On Interracial Dating – The South Asian Panel (3 of 3)

Welcome back to the final South Asian Panel on Interracial Dating. Our panelists are:
RB, long time reader and friend of the blog; Anna John, Sepia Mutineer and friend of the blog; Honey Mae, friend of the blog; Lisa Factora-Borchers, blogger at My Ecdysis, Neesha Meminger, YA Author and occasional contributor; Harbeer, Racialicious reader and friend of a friend of the blog; and Rohin Guha, author of Relief Work and a blogger.
In pop culture depictions, depictions of South Asian Americans are rare – recently, the characters on television are presented as (1) hopelessly single or (2) partnered with white people. Films representing South Asians are often imported. How does this impact the communities view on dating? How does it influence the idea of the “ideal partner?”
Rohin: I think you’re right, in that there’s a notable scarcity of accurate depictions of South Asian Americans, with Mindy Kaling’s character on The Office serving as one of the more accurate depictions.
I also think you’re on-point with those observations. And I think the reason South Asians are presented as “hopelessly single” is because making them asexual makes them an easy fit for the model minority archetype. “She’s too busy for love because she pursuing her M.D.!”
But maybe all of these representations are sending any number of irresponsible messages to the effect of, “You might not be American enough unless you fit either of these prescribed roles.” Scarier: There are South Asian Americans who are currently buying into these characterizations.

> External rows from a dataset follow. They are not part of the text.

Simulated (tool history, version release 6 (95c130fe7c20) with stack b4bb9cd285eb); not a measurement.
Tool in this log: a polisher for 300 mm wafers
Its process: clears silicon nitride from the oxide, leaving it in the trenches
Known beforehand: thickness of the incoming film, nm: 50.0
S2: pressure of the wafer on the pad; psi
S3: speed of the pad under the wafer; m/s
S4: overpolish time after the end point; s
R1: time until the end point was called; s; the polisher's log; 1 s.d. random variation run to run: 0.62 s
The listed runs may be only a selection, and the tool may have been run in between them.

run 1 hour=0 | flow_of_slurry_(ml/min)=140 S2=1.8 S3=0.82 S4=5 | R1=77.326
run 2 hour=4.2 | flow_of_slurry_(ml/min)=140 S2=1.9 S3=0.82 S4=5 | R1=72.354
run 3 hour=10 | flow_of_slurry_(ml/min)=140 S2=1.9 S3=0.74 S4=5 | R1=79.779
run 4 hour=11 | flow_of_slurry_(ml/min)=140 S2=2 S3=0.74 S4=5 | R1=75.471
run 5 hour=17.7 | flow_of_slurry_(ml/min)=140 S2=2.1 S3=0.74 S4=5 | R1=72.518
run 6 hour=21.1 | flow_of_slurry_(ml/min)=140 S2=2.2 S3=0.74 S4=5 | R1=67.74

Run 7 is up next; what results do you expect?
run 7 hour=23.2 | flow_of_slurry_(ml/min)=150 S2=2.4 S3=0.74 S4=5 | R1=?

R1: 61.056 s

RB: First of all, I would disagree that depictions of South Asian Americans are rare. Considering the fact we constitute less than one percent of the population, I would argue that we’re increasingly well-represented in the media industry. With that being said, the quality of those depictions is still open for debate. Yes, many South Asians on-screen still end up in the arms of white folks, especially attractive women. It seems obvious that this is because 1. Most American TV shows and movies are marketed towards white people and 2. Indians are slowly being viewed as one of the more “acceptable” candidates for interracial relationships with whites, likely because of our generally above-average socio-economic status.
But I don’t think you can blame Hollywood for the fact most Indians would prefer a white partner to one that’s black or Latino. Preference for fair-skin is deeply ingrained in Indian society, a remnant of thousands of years of occupation and a lasting colonial hangover. Watch any Bollywood movie and the actors could pass for Persian, Latin or even white in some cases. I’m sure there are Indian kids sitting at home watching these shows and thinking that finding a hot white guy/girl would constitute success. That is tragic, but sadly also brings them in line with most of the U.S. population.
Anna: Well it certainly benefits the fair and lovelies. The female protagonists are never as “black” as I am. It’s interesting, in Bollywood, female stars are pasty. On “E.R.”, when they finally got an Indian doctor on that show, Parminder Nagra was fabulously brown. I love America. Incidentally, I believe her character married a black doctor, not a white person.
Honey: I really think it depends on generation, geography, and community. And I don’t agree that the depictions of SAA are always partnered with White people. I often see them partnered with another Asian person — which is just as annoying as seeing them patternly partnered with a White person.
In my communities and family, there is no “ideal partner.” It’s understood that our diaspora is complex, our dreams our complex, therefore dating is tremendously complex.